Data Preparation - DIVEDEEP

import os
import pprint as pp

import matplotlib.pyplot as plt
import numpy as np
import tensorflow.compat.v2 as tf
import tensorflow_datasets as tfds
from IPython import display
from matplotlib import pyplot as plt

# produce vector inline graphics
from matplotlib_inline.backend_inline import set_matplotlib_formats

set_matplotlib_formats("svg")
os.environ["TF_CPP_MIN_LOG_LEVEL"] = "2"
%matplotlib widget

Loading Data¶

What is an example in a dataset?

A neural network learns from many examples collected together as a dataset. For instance, the MNIST (Modified National Institute of Standards and Technology) dataset consists of labeled handwritten digits. $\def\abs#1{\left\lvert #1 \right\rvert} \def\Set#1{\left\{ #1 \right\}} \def\mc#1{\mathcal{#1}} \def\M#1{\boldsymbol{#1}} \def\R#1{\mathsf{#1}} \def\RM#1{\boldsymbol{\mathsf{#1}}} \def\op#1{\operatorname{#1}} \def\E{\op{E}} \def\d{\mathrm{\mathstrut d}}$

A dataset is a sequence

\begin{align} (\RM{x}_1,\R{y}_1),(\RM{x}_2,\R{y}_2), \dots\tag{dataset} \end{align}

(1)

of tuples/instances $(\RM{x}_i,\R{y}_i)$ , each of which consists of

an input feature vector $\RM{x}_i$ such as an image of a handwritten digit and

a label $\R{y}_i$ such as the digit type of the handwritten digit.

The goal is to classify the digit type of a handwritten digit.

How to load the MNIST dataset?

We first specify the folder to download the data.
Press Shift+Enter to evaluate the following cell:

import os

user_home = os.getenv("HOME")  # get user home directory
data_dir = os.path.join(user_home, "data")  # create download folder path

data_dir  # show the path

The MNIST dataset can be obtained in many ways due to its popularity in image recognition.
One way is to use the package tensorflow_datasets.

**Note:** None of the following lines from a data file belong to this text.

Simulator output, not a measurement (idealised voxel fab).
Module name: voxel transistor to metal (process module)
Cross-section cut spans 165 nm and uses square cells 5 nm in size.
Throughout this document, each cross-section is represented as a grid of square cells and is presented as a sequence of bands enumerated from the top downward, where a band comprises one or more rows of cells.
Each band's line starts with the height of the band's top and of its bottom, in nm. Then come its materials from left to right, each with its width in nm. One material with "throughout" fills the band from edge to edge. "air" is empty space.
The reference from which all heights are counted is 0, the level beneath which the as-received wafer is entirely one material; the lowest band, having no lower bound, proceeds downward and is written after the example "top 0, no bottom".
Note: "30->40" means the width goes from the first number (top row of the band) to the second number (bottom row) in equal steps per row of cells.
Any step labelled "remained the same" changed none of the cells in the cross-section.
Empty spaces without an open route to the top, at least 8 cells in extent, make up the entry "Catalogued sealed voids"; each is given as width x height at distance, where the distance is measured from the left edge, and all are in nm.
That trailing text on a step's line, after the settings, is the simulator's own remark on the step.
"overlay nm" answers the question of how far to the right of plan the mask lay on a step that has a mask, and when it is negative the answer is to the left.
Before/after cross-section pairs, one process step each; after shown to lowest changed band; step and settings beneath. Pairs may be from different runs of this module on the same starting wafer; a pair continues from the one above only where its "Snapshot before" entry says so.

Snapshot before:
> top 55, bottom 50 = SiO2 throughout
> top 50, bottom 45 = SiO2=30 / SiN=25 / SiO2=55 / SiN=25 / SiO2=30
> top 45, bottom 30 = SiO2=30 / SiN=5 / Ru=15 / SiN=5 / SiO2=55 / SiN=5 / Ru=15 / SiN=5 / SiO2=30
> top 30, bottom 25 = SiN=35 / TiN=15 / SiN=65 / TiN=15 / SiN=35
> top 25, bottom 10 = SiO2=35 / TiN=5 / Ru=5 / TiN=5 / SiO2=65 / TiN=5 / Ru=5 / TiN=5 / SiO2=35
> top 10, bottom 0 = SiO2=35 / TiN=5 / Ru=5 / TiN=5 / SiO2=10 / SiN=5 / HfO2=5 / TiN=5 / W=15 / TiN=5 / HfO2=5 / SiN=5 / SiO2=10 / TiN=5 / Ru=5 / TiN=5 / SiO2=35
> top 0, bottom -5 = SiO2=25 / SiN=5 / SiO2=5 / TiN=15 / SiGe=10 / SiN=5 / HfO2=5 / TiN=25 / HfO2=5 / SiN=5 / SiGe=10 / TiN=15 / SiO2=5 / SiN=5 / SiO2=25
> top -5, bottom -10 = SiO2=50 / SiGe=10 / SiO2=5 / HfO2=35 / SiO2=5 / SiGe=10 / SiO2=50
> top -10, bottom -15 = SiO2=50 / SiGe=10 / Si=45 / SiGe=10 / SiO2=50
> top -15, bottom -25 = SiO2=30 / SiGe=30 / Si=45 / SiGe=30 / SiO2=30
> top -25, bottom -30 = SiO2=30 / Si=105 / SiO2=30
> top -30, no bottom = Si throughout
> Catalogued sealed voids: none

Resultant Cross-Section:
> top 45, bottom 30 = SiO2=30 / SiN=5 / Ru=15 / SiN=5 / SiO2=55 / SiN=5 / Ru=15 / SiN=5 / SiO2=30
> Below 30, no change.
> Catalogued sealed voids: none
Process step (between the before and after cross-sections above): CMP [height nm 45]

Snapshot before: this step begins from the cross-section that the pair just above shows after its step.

import tensorflow_datasets as tfds  # give a shorter name tfds for convenience

ds, ds_info = tfds.load(
    "mnist",
    data_dir=data_dir,  # download location
    as_supervised=True,  # separate input features and label
    with_info=True,  # return information of the dataset
)

ds

The function tfds.load downloads the data to data_dir and prepare it for loading using variable ds.
The data are loaded as Tensors, which can be operated faster by GPU or TPU instead of CPU.

The dataset is split into

a training set ds["train"] and
a test set ds["test"].

tfds.load? shows more information about the function. E.g., we can control the split ratio using the argument split.

Why split the data?

The test set is used to evaluate the performance of a neural network trained using the training set (separate from the test set).

The purpose of separating the test set from the training set is to avoid overly-optimistic performance estimate. Why?

Suppose the final exam questions (test set) are the same as the previous homework questions (training set).

Students may get a high exam score simply by studying the model answers to the homework instead of understanding entire subject.
The exam score is therefore an overly-optimistic estimate of the students’ understanding of the subject.

How large are the training set and test set?

Both the training and test sets are loaded as Dataset objects.

The loading is lazy, i.e., the data is not yet in memory, we cannot count the number of instances directly.
Instead, we obtain such information from ds_info.

Exercise 1

Assign to train_size and test_size the numbers of instances in the training set and test set respectively.

Replace raise NotImplementedError() in the solution cell by the following code with the blanks filled with the desired numbers:

train_size = ___
test_size = ___

### BEGIN SOLUTION
train_size = ds_info.splits["train"].num_examples
test_size = ds_info.splits["test"].num_examples
### END SOLUTION
train_size, test_size

# tests
assert 0 < train_size < 100000
assert 0 < test_size < 50000
# hidden tests will be run to check your answers precisely after submission
### BEGIN HIDDEN TESTS
assert train_size == 60000
assert test_size == 10000
### END HIDDEN TESTS

Note that the training set is often much larger than the test set especially for deep learning because

training a neural network requires many examples but
estimating its performance does not.

Data Visualization¶

The following retrieves an example from the training set.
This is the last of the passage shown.